DEI’s Days in the Corporate World Are Numbered

COMMENTARY Progressivism

DEI’s Days in the Corporate World Are Numbered

Apr 21, 2026 3 min read
COMMENTARY BY
Allen Mendenhall, PhD

Research Fellow, Roe Institute for Economic Policy Studies

Allen Mendenhall, PhD is a Research Fellow in the Roe Institute and a Senior Advisor for the Free Enterprise Initiative.
Google and Verizon are among those receiving DOJ document demands. Cheng Xin / Getty Images

Key Takeaways

This year, Heritage filed 26 shareholder proposals with companies whose practices reeked of shareholder-value-destroying wokeism.

Quota-based approaches may reduce performance and increase the risk of costly discrimination lawsuits.

Sometimes corporations quietly fix their issues, sometimes they are dragged kicking and screaming, but either way, DEI’s days in the corporate sun are numbered.

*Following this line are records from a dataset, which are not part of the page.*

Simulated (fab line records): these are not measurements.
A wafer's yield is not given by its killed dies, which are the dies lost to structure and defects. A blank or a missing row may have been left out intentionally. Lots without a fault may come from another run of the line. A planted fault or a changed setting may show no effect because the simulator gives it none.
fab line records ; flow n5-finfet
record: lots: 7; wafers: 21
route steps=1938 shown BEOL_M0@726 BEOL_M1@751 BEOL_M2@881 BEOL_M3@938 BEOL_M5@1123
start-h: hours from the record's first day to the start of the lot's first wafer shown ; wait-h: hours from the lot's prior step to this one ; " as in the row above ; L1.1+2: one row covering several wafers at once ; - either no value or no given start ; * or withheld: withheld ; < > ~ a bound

The arc of progressive corporate governance, it turns out, bends toward conservative accountability—when sufficiently prodded.

For four decades, federal contracting imposed race and sex preferences on corporations, burdening taxpayers with real costs while substituting demographic arithmetic for merit. Corporations didn’t push back; instead, they embraced the DEI framework with gusto.

The apparatus has lately encountered what Edmund Burke might have recognized as the correction that attends excess: a cascade of legal, regulatory and market reversals that have left corporate diversity bureaucracies in various states of disarray. The Heritage Foundation has been, with some satisfaction, among the catalysts for this change.

This year, Heritage filed 26 shareholder proposals with companies whose practices reeked of shareholder-value-destroying wokeism. Twelve have since been withdrawn, not because the effort faltered, but because it succeeded as the companies voluntarily remedied the concerns. For those keeping track, this is how shareholder engagement is supposed to work.

Four of those proposals targeted something particularly consequential: federal contractors still embedding DEI metrics into executive compensation. The companies in question—General Dynamics, Dell, RTX, and GE Aerospace—operate in industries where the relationship between merit and national security is not an abstraction. Defense contractors who prioritize pigmentation over performance are making a strategic, not merely a philosophical, error.

>>> The Left’s Incurable DEI Addiction

The legal environment has shifted rapidly. A federal appeals court in December 2024 invalidated Nasdaq’s requirement that boards meet racial and gender targets. California’s statutes mandating minimum representation of women, minorities and LGBT directors were struck down separately. Institutional Shareholder Services announced it would no longer weigh directors’ race, gender or ethnicity. BlackRock, Fidelity, Goldman, JPMorgan, and Morgan Stanley have all retreated from diversity mandates with varying degrees of public acknowledgment that something had changed.

Goldman attributed its reversal to “shifts in the legal environment.” This is corporate for “the ground has shifted.”

The Justice Department has moved rather more explicitly; it has enforced the False Claims Act under the theory that federal contractors who engage in diversity-based hiring while certifying compliance with anti-discrimination requirements may be committing fraud.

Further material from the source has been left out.